Egypt's FRA issues new regulations for using fintech in non-bank finance
The new regulations enable companies licensed to practice non-banking financial activities to use fintech or outsource fintech services.
They also address the issuance of digital identities, records, contracts, and accounts for online non-banking financial transactions.
Broad goals
The new regulations provide for the creation of a record for providers of fintech outsourcing services for non-banking financial activities.
They also stipulate requirements for technology infrastructure, information systems, technology risk prevention, and after-risk recovery and resiliency.
The FRA also stipulated a group of requirements for the authentication of digital identity including usernames, passwords, identity documents, emails, mobile phone numbers, e-payment accounts, digital signatures, and biometrics.
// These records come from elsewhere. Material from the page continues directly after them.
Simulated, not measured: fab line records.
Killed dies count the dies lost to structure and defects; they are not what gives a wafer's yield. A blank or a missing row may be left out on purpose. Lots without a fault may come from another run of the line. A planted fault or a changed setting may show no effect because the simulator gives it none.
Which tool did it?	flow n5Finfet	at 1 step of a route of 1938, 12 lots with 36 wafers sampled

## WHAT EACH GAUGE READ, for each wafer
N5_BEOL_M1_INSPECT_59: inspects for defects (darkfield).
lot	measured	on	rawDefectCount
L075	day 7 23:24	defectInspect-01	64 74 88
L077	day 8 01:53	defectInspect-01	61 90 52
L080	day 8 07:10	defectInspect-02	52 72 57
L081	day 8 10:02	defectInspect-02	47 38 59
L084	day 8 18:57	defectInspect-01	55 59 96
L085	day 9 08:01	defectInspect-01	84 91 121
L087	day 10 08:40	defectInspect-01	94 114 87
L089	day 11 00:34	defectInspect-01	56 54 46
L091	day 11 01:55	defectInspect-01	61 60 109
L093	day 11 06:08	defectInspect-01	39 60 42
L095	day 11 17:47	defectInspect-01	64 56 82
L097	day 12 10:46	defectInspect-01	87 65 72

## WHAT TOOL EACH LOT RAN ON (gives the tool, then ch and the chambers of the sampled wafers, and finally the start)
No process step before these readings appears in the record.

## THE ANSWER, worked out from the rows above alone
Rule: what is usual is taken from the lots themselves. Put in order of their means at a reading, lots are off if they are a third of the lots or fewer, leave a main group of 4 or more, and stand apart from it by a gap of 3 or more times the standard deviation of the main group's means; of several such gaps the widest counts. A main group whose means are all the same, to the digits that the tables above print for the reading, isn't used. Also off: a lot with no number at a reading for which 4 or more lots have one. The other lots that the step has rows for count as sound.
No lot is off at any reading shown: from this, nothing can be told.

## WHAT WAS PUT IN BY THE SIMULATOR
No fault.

"The use of fintech supports the capabilities of the non-banking financial sector to achieve insurance, investment, and financing inclusions. It also helps actualize Egypt's vision for financial inclusion and digital transformation," the FRA said.
Fintech in Egypt
A recent report by FINTECH Global revealed that fintech investments in Egypt reached $259 million in 2022, a 12.6 percent increase over the previous year.
Egypt's financial inclusion rates have improved between 2016 and 2022 by 147 percent, according to figures released by the Central Bank of Egypt.
In May, the Egyptian Cabinet approved amendments to the Electronic Signature Law (Law No. 15 of 2004).
The amendments make it easier for businesses to use electronic signatures, which would further streamline the business process.